Getting The Most Out Of Your (Too Big) Executive Team

CEO

Executive teams face unique challenges. The organization’s business strategy and architecture (structure, processes, and culture) are both shaped by them and shape them. Team members have large individual jobs, with accountability for significant amounts of financial and organizational impact; they also tend to have big ambitions and are often in implicit (or explicit) competition for the top job.

When executive teams perform well, they significantly accelerate organizational performance: in fact, they are an under-leveraged source of strategic advantage. They’re also an under-leveraged source of development—there are few better ways to develop enterprise mindset than being a member of a high-performing executive team. My colleagues and I work with executive teams across the world to unleash this potential. Lately, though, we’re seeing an additional self-imposed challenge: executive teams are getting too big.

CEOs often tell us that they need a large team because the increased complexity in the world requires more voices, representing diverse perspectives, to wrestle with the big issues. That’s true. Ironically though, the larger the team, the harder it is to hear those voices in a meaningful way: diversity without inclusion is meaningless. Our own and others’ research has consistently shown that outstanding executive teams are small—ideally, no more than nine people. Once you get above that number, it is exponentially harder to create the conditions that enable good decision making about the paradoxes that organizations face today.

A core characteristic in high-performing teams is trust, which goes far beyond professional respect. Trust emerges when you really care about the other person, their goals, and their constraints—even when you’re diametrically opposed to their views on the issue at hand. Trust means you bring their voice into the room when they’re absent, representing their perspective even though you may not agree with it. And trust enables you to engage in robust and vigorous conflict on business-critical issues, looking to understand others’ views deeply while sharing your own perspective—and thereby unlocking new possibilities that none of you would have dreamed of alone.

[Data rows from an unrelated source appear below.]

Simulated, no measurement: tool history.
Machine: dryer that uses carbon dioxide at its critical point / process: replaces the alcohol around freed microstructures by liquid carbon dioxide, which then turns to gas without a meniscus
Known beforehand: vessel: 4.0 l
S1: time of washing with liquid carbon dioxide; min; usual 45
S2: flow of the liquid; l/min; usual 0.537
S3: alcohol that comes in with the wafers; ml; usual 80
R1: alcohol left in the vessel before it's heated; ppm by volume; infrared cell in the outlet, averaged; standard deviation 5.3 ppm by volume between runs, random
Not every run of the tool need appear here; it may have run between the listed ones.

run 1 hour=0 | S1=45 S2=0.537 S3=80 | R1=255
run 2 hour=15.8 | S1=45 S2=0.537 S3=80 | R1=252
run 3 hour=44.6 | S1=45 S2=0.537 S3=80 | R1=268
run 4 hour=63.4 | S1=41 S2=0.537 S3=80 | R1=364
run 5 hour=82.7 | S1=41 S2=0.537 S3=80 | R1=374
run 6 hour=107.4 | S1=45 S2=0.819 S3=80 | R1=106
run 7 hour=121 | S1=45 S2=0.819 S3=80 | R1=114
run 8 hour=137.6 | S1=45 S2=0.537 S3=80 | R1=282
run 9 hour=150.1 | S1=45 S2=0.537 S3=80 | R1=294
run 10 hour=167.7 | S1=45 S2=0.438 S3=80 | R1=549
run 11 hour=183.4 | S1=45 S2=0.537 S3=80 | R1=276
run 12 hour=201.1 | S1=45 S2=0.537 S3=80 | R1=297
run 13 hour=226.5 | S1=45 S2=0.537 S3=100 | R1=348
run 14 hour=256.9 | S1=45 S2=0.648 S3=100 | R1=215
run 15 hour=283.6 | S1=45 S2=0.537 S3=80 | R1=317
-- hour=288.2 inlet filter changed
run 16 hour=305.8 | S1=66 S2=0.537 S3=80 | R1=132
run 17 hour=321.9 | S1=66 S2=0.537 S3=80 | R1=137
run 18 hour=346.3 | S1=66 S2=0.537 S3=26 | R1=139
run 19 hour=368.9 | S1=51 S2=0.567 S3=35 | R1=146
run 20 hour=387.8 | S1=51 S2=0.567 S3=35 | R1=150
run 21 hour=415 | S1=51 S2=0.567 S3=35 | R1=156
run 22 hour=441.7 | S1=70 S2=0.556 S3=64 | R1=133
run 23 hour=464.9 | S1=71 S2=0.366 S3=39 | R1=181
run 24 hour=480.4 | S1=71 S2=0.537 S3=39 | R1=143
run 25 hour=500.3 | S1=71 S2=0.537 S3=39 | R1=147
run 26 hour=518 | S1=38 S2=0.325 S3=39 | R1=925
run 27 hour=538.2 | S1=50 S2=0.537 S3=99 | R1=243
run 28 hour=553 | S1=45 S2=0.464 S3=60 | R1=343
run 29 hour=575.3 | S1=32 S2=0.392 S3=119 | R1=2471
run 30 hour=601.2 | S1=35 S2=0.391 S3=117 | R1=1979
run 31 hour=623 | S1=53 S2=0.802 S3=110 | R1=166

That kind of trust requires relationship—really knowing each other’s strengths and weaknesses, styles and preferences, backgrounds and dreams. What leaders often overlook is that team size is linear, but team relationships are exponential: for example, a team with 8 people on it has 28 active relationships, but a team of 14 people has 91 relationships.[1] Finding time for 14 people to state their perspective in a meeting is hard enough; managing 91 relationships in a way that creates trust is simply not realistic.

So what’s a CEO to do?

1. Clarify team purpose: why the team exists and what, specifically, you need the team to do.

  • This includes defining a compelling “north star” that generates energy and commitment. This tends to be the easy part.
  • It also means defining the accountability areas that the team collectively owns – and what you want them to do in that arena. That’s harder and often overlooked. Do you want the team to provide input into strategic direction, to align around a strategy recommended by a sub-team, or to define it together?  Do you want the team to make trade-off decisions for the enterprise, or do you want that to happen in a smaller group?

2. Let team purpose drive the team(s) size and membership.

  • While decision-making teams need to be small, other types of teams can be larger. You might need a larger team, for example, to provide diverse perspectives while a smaller subset makes the final call. Some CEOs choose to have a core team and an extended team; others choose to set up more of a committee structure.
  • If you have multiple teams, be crystal clear about which team (or individual) owns which decisions. We find that many leaders are reluctant to call the play here, fearing that ownership will decrease if the team knows they don’t “own” the decision. In our experience, the team already knows—and members are usually relieved to have it explicit (often, with fewer meetings some of them need to attend).

3. Be ruthless about process, an under-appreciated aspect of team performance.

  • Link agendas to the work you need the team to do and make sure you’ve provided enough time to do it. Start with the most important strategic items and explicitly state the desired outcome (e.g., “provide input” vs. “decide”).
  • Make sure information—and especially decisions—are shared transparently. This includes pre-reads (ideally in a consistent form with a clear “ask”) and the requirement to have read it ahead of the meeting, as well as documentation of decisions. If you have multiple teams, establishing clear means by which information flows from one to another is critical to minimize inefficiency and maximize effectiveness.

4. Lead inclusively to reap the benefits of diverse perspectives.

  • Create moments for team members to get to know one another, above and beyond their role at work. This can be aided by assessment input to better understand one another’s communication styles and preferences, but it doesn’t require that. Simply getting to know one another as human beings can make a big difference.
  • Establish team norms that foster psychological safety and role model them yourself. This includes ensuring that all voices are heard and that the team seeks to understand different perspectives rather than ignoring them altogether. (It’s easier to do this, frankly, in smaller teams.)

Your executive team should be one of your biggest assets, and a source of strength for you and your stakeholders. Set it, yourself, and your organization up for success by making it fit for purpose.

[1] In any group of people, the number of possible relationships is [N x (N-1) / 2] where N = the number of people in the group.